For businesses involved in manufacturing, construction, warehousing, and logistics, gantry cranes are essential equipment for lifting and moving heavy loads. The decision to purchase, lease or rent gantry cranes represents a significant strategic choice with substantial financial implications.
When purchasing, there are two options: buy it outright or finance it.
Renting would tend to imply a short-term tenure – perhaps days to weeks.
Leasing would imply a longer-term investment. It might even be a lease-to-buy scenario.
Initial Capital Investment

For the company’s financial controller, the decision to finance, rent, lease or purchase a gantry crane hinges on capital allocation and long-term financial efficiency.
Purchasing a crane requires a significant up-front capital expense, which can be justified when the asset will be used consistently over many years and depreciation can be leveraged. It may be considered an asset to the building if the tenant is also the landlord, as it can be sold with the building. Ownership gives the company the ability to modify the crane, integrate it deeply into operations, and avoid long-term financing costs. However, a purchase draws down capital that might otherwise be deployed into higher-return projects or growth initiatives.
Financing it will preserve cash on the balance sheet, and the interest is tax-deductible.
Leasing also preserves cash flow and keeps debt off the balance sheet depending on the lease structure. Operating leases can allow expenses to be treated as OPEX rather than CAPEX, smoothing budget impacts and maintaining financial flexibility. For companies with variable or project-based workloads, leasing provides scalability: cranes can be upsized, downsized, or returned as operational needs change. This reduces the financial risk of owning an asset that may be underutilised during slower periods.
Renting is suitable for shorter-term projects, and only really viable for smaller gantry cranes that don’t need to be installed into the structure of the building.
Operational Costs and Maintenance
Regardless of whether the crane is leased or purchased, maintenance and compliance obligations will play a role in the calculations. If the lease agreement is with the crane supplier, these might be bundled in. If the crane is purchased, they will need to be negotiated separately (beyond any normal warranties).
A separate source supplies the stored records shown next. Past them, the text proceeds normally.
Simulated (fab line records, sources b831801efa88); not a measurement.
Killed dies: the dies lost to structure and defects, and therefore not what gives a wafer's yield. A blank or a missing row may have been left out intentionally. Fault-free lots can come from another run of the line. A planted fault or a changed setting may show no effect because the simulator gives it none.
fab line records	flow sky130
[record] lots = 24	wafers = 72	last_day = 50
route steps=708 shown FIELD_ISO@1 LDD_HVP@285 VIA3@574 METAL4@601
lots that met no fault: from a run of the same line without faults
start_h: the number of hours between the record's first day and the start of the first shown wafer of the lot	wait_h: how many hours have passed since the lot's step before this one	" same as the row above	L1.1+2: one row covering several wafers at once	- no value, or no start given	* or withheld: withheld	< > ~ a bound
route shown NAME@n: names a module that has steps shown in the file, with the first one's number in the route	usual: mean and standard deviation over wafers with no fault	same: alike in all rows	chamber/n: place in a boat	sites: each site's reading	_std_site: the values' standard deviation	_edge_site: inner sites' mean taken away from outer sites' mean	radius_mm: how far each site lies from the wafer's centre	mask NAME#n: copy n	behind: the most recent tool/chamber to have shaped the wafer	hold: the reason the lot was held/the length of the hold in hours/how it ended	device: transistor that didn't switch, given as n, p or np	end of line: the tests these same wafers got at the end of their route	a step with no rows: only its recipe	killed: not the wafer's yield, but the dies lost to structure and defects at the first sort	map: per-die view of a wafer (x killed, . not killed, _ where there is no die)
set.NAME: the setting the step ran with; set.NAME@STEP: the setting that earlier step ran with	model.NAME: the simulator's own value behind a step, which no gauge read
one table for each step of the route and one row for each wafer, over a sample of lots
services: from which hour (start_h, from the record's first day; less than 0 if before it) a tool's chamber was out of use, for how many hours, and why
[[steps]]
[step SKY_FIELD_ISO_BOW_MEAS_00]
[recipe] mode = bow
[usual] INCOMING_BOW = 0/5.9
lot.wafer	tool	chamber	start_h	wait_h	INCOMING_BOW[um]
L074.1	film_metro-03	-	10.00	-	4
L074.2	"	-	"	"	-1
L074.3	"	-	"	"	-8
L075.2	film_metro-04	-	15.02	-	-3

Maintenance costs encompass labour, replacement parts, lubricants, and other consumables. Additionally, owners must budget for unexpected repairs, which can be substantial if major components fail. The Approved Code of Practice for Cranes requires controllers (owners or lessees) to maintain comprehensive records of all inspections, maintenance, and repairs.
With leasing arrangements, maintenance responsibilities may fall to the leasing company, depending on the agreement. This transfers the risk of unexpected repair costs to the supplier and ensures that specialised maintenance expertise is available when needed. However, rates incorporate these maintenance costs, potentially making long-term leasing more expensive than ownership if the crane is well-maintained or infrequently used.
For rental unit, ‘wear and tear’ type maintenance should be covered in the rental price.
Utilisation Rate and Return on Investment
The main factor in the ownership versus lease/finance/rent decision is how frequently the gantry crane will be used. For facilities with continuous or near-continuous lifting requirements, ownership often provides a better return on investment (ROI). The break-even point (where the cost of ownership equals the cumulative cost of renting) varies depending on the specific crane.
Depreciation and asset management

From an accounting perspective, purchased gantry cranes are capital assets that depreciate over time. In New Zealand, depreciation can be claimed as a tax deduction, reducing the taxable income of the business. The Inland Revenue Department provides guidelines on depreciation rates for different categories of assets, including various types of cranes.
While this depreciation offers tax advantages, the asset’s value decreases over time due to wear and technological obsolescence. Modern gantry cranes incorporate advanced safety features and operational capabilities that may not be present in older models.
The Approved Code of Practice for Cranes outlines requirements for controllers, including obtaining certificates of inspection, maintaining documentation, and ensuring operator competency.
Crane owners must budget for periodic inspections and certification costs. Equipment inspectors must be employed or engaged by an inspection body accredited by International Accreditation New Zealand (IANZ). The costs associated with these mandatory inspections continue throughout the crane’s operational life.
Check who is responsible for this if you are leasing the crane.
Flexibility and Scalability
Business needs evolve over time. However, a large gantry crane is not like a piece of mobile plant which can be easily returned and replaced. Any changes will be a significant project, so whether it’s leased or purchased does not have much impact.
Selling used cranes can be challenging, often resulting in significant value loss compared to the purchase price, especially for specialised equipment.
Transportation and Installation Costs
For non-permanent installations or projects at multiple sites, transportation and installation costs become significant. Moving a large gantry crane between locations involves disassembly, transport, and reassembly, often requiring specialised equipment and expertise.
Rental companies frequently include these services in their packages, distributing the costs across multiple clients. For businesses that own their cranes, each relocation represents an additional expense that must be factored into the total cost of ownership.
Training and Operator Certification
New Zealand regulations require gantry crane operators to have appropriate training.
Businesses that own cranes need to invest in training their staff to meet these requirements. In contrast, some rental arrangements include certified operators, particularly for complex or specialised cranes, reducing the training burden on the hiring business.
Conclusion
The decision to obtain a gantry crane depends on a careful analysis of numerous economic factors. Businesses with consistent, long-term lifting needs generally benefit from ownership, particularly when they have the capital, maintenance capabilities, and operational expertise to manage the equipment effectively.
Conversely, companies with intermittent lifting requirements, those undertaking short-term projects, or those seeking to preserve capital and maintain financial flexibility may find other arrangements more economical. The rental option eliminates concerns about maintenance, certification, obsolescence, and disposal.
Each business must conduct a thorough cost-benefit analysis based on their specific operational requirements, financial situation, and strategic objectives. This analysis should consider not only direct costs but also the value of flexibility, risk mitigation, and resource allocation in determining the most economically advantageous approach to gantry crane acquisition.